Ghost Pepper Fried Cauliflower
• 1 cup Masa
• ⅔ cup cornstarch
• 1½ teaspoons baking powder
• 2 teaspoons salt
• 2 tablespoons nutritional yeast
• 4 eggs
• 2 cups water (add more if needed)
• ¼ cup Yellowbird Ghost Pepper Condiment
• 1 head cauliflower, cut into small florets
• Sesame oil for frying
• chopped cilantro for topping
Made with Yellowbird®
Mix the batter ingredients together (masa, cornstarch, baking power, salt, nutritional yeast, eggs, water, and Yellowbird Ghost Pepper Condiment) until a loose batter forms. Add more water if needed.

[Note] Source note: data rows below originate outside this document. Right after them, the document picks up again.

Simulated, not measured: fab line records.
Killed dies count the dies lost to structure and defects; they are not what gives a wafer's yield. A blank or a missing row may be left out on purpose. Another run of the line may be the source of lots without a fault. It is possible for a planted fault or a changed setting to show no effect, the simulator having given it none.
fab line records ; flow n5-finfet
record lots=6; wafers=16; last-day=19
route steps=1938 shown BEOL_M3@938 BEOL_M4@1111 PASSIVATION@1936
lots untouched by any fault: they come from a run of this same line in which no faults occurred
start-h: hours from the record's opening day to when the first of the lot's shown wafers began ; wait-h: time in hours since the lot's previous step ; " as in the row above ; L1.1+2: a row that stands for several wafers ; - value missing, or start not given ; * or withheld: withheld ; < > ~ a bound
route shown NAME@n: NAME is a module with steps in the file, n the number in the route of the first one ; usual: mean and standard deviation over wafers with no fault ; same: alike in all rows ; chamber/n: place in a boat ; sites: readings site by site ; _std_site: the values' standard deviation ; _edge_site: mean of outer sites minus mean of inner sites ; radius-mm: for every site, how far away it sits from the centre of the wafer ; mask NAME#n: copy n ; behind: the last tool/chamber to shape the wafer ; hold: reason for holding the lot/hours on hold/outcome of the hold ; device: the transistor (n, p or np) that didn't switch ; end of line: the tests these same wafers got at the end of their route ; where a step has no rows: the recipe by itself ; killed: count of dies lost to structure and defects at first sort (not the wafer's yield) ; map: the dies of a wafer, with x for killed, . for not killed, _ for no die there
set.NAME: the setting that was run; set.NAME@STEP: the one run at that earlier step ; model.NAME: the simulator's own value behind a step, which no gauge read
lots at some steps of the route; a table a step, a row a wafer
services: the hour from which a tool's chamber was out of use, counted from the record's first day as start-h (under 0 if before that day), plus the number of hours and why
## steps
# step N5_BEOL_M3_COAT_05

Pour oil into a heavy bottomed skillet. Make it deep enough to cover the cauliflower about halfway. Heat the oil over medium heat. Drop a small bit of batter in the oil to test it—when it rises to the top and bubbles, the oil is ready.
Place cauliflower florets in batter and cover completely. Allow excess batter to drip off before frying. Gently set each floret in the hot oil. Fry for a few minutes on each side, then flip, repeating sides several times if necessary until you get a nice golden brown fried exterior. Remove and set on a cooling rack with paper towels underneath.
Top with finely chopped cilantro and more Yellowbird and enjoy!